Golly. If I didn’t know any better, I’d say a whole lot more people are suddenly talking about the dangers of sleeping with an infant in the same bed.
I say Mission Accomplished. Whether you agree with it or not, it got people in Milwaukee conversing about an important subject. Think about all the stupid irrelevant garbage we’re obsessed about on a daily basis, from the poor plight of Kim Kardashian to anything that passes as “Breaking News” that really isn’t.
The fact is, cause advertising has to do something extreme to get us out of our comfort zone and actually do something on behalf of that organization. Yes, sometimes we have to change the channel when we see those ads of abused animals set to Sarah McLachlan music, but we know exactly what it’s for and we know the importance of the message. Note that when I talk about doing something extreme, I don’t necessarily mean it has to be extremely depressing. There are actually fun ways to convey a message too – for example, an animal shelter filmed a music video recently consisting of one continuous shot throughout the shelter of staff singing with the animals to be adopted (even though the music’s been removed for some reason, you can see it here to get the idea – thanks to D Zorea of DDZ Accounting for supplying it).

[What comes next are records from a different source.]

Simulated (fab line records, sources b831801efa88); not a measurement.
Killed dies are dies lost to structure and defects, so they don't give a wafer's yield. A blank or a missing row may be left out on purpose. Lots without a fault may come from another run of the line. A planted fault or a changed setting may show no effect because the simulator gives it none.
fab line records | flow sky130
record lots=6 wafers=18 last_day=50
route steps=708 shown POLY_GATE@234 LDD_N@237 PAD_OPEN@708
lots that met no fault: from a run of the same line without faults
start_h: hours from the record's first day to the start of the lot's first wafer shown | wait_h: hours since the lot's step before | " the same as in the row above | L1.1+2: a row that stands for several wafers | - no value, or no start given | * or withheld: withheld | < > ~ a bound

So perhaps not everything in its tone has to be doom and gloom to get people’s attention. But doing so doesn’t necessarily mean it’s wrong. Think about it. When you depend on private donations and you’re a financially challenged organization, you have not one, not two but three major hurdles: 1) Getting people to feel anything about you to the point of picking up the phone, attending an event, going to your site/Facebook page, etc., 2) consequently donating time, money or both requires a really big conversation piece and 3) getting #1 and #2 done on a small budget.
What you have is a result big enough to save a few more infants from an awful accident that could be avoided. Big enough to at least get parents to consider where they stand on the issue and talk about it amongst themselves.
If it makes you uncomfortable, that’s not always a bad thing. We have issues in our daily lives that are not comfortable – so are we going to pretend we all live in Disneyland or are we going to discuss them like human beings who have things that give us very real, negative emotions?
I’ve written more than a few ads over the last decade and I’d be lying if I haven’t been asked on several occasions, “Can we make this copy sound a little less negative?”
Sorry. Not this time.
I’m sure you have a thought or two on this approach, so what’s your take? I’d love to hear. Shocking? Provocative? Effective? Offensive?